L’art de toucher le clavecin, 2 [2009]

for piccolo with violin

duration :: 6’30”

First performance :: Richard Craig and Karin Hellqvist — Napier University (Edinburgh, Scotland), 17 November 2009

Recording :: Richard Craig and Karin Hellqvist :: Metier MSV 28517 [ label | amazon | spotify ]

 

L’art de toucher le clavecin is the title of a famous instructional pamphlet by François Couperin, the master claveciniste of the French Baroque, which gives a concise but invaluable guide to interpretation, performance, and ornamentation of the singular keyboard music of that time and place. 

The present series of works (one for piccolo solo, this duet, and a third for piccolo with violin and percussion) forms, I suppose, some sort of oblique homage to Couperin’s aesthetic of ornamented surface, of a simple ground-gesture that is forced to proliferate if it wants to inhabit a space.  Most obviously, there is “melodic” ornamentation everywhere, not only where one expects to see it—in the form of trills, mordents, and other related figures adorning fundamentally simple gestures of pitch and breath—but also in the structure of the piece, which takes the form of a fitful and gap-filled flowering of a small stable of “stock figures.” 

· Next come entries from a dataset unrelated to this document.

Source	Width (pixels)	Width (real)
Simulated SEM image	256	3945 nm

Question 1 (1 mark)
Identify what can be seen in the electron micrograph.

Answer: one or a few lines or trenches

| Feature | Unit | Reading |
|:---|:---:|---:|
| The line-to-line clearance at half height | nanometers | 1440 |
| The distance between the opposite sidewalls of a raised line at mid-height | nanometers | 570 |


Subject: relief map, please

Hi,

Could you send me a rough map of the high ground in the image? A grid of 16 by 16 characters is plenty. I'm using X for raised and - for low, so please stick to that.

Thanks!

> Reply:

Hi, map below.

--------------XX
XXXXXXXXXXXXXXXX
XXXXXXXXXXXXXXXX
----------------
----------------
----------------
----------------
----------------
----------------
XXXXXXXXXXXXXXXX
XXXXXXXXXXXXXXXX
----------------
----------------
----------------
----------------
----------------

The purest expression of the aesthetic of ornament in this work, though, is in the role played by the violin.  Given its own, somewhat non-specific set of ad hoc notational conventions, the violin is always absolutely subordinate and reactive to the piccolo, in its shadow dynamically, gesturally and structurally, playing out a servile dedication to filling the spaces that the piccolo suggests and then abandons.  The violin exists as ornamentor in a pure sense: it is an intermediary between the bare facts of recurrence, restatement and progression that the piccolo proposes as the structure of the work and a continuous temporal surface that it seeks to fill with gesture, to say nothing of lyricism.